Encroaching on the Ecosystem

Michoacán and other Mexican states are home to pine-oak as well as the vulnerable oyamel fir forests. These swaths of woods stretch across 12 mountaintops to form the Monarch Butterfly Biosphere Reserve. This reserve is the only remaining overwintering habitat in the world for North America’s monarch butterflies after their southward migration in the fall.

Mexico’s stunning butterfly sanctuaries are not only a source of local pride and economic security. They are a vital part of ecological stability in North America. Monarch butterflies are major pollinators that contribute to the growth of many different wildflowers during their seasonal movements. Their endangerment or extinction could destabilize the food chain and have a catastrophic impact on food access.

Xiomara Dominguez, the public policy coordinator for the environmental nonprofit organization Reforestamos Mexico, explained in an interview with The Borgen Project that farming operations threaten these essential forests. While agriculture proves profitable for laborers, it often conflicts with land conservation policies. A program run by the Ministry of Agriculture in Mexico pays about $60 to incentivize avocado farming. Meanwhile, the National Forestry Commission pays workers about half that amount to protect the land. “These subsidies are even paid for avocado farming operations that lie within the [protected]monarch reserve,” Dominguez said.

Poverty-Driven Deforestation

Eleven million people live in Mexico’s forested areas, many of whom fall below the poverty line. Dominguez said that this “marginalization,” together with misguided cash incentives, can lead to overfarming. When this happens, Dominguez explained, “[People] keep cutting down native trees [to access more fertile ground]and the same thing keeps happening. And to find land where they can reap a good harvest, they have to migrate.”

Illicit activities also play a role. “Since 2003, no land-use change has been officially approved [by the government], but it happens anyway,” explained Dominguez. The Mexican government frequently investigates these illegal avocado farming operations, many of which are run by violent drug cartels who threaten the local population.

In recent years, environmental agencies have estimated that avocado farming has been responsible for 30-40% of deforestation in Michoacán. That is about 6,000-8,000 hectares per year, but as Dominguez put it, “We just can’t know exact numbers of hectares that have been lost to avocado [farming].” 

Water Scarcity and Contamination

Some regions of Mexico have dealt with the issues surrounding avocado farming more effectively than others. “In [the state of]Jalisco, they have identified this as more of an issue,” Dominguez explained, “but in other places, this is not the case. In Michoacán… a lot of people say, ‘It’s a tree, so it’s fine.’”  

But avocado trees are not, in fact, the same as native forests. In Michoacán, native trees protect water sources like drainage basins, which provide water to people both local and far away. On the other hand, avocado trees can contaminate drainage basins with fertilizer runoff if planted too close. They are also far less effective than native trees in cycling CO₂ from the air and require twice as much water.
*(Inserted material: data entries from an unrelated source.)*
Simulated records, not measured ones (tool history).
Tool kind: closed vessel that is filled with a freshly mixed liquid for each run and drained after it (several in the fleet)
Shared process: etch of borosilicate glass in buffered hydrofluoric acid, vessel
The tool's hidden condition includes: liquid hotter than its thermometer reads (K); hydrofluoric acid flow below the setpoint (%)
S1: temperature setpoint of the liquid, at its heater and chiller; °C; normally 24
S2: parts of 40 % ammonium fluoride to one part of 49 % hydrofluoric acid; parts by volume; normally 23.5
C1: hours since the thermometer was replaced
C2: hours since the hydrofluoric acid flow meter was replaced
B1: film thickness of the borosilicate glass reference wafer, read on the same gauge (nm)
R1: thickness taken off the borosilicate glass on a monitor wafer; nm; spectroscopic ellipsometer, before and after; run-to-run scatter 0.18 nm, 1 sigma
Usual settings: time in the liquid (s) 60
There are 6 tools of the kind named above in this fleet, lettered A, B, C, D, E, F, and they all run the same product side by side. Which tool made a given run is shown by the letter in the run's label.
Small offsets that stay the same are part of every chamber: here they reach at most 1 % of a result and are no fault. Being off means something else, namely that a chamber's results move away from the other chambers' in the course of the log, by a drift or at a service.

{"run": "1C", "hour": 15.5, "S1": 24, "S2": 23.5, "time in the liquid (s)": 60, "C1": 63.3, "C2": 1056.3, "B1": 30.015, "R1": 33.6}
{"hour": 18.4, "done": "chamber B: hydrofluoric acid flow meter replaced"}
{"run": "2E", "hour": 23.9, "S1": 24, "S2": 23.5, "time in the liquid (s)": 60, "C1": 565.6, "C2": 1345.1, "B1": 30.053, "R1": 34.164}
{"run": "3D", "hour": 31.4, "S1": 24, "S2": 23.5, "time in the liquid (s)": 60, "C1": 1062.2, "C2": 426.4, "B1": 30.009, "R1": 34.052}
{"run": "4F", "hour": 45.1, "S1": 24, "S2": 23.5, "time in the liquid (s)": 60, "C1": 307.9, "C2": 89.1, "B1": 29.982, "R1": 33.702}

Fighting for Sustainable Avocado Farming in Mexico

Several organizations are working with federal and local entities in Mexico to protect and replenish forests and create transparent land-use policies. Reforestamos Mexico partners with governmental organizations like the Biocultural Corridor of Central-Western Mexico which holds sway over access to reforestation projects in eight Mexican states, including Jalisco and Michoacán. However, reforestation is just the beginning. According to Dominguez, they “reposition activities in the forest and train people who live there [to]use raw materials in the forest to help them have a solid income without hurting the land.”

Global Forest Watch uses data from satellite imaging to pinpoint where deforestation is destroying tree cover and water sources. This data proves vital for federal and local governments in tracing the sources of environmental destruction. The Rainforest Alliance also supports the region’s sustainability certification initiatives. In 2018 alone, the organization was successful in certifying 900 acres of Jalisco farmland being used for avocados.

What Else Can People Do?

Dominguez highlighted in her interview that USDA regulations do not currently require any proof of sustainable farming methods in Mexico. Policymakers on both sides of the border need to help Mexico’s avocado industry balance economic benefits with environmental protection. The U.S. could play a pivotal role in helping its trading partner as a major consumer of Mexican avocados. The World Economic Forum proposes that consumers demand evidence of agricultural fair trade and sustainability through certifications. Doing so could help ensure that every avocado is a product of sustainable avocado farming in Mexico.

American’s enduring love of avocados and the Mexican cultivation of them go hand in hand. However, only when countries achieve sustainability can oro verde endure, not only as a Superbowl snack but as a livelihood for those who depend on it.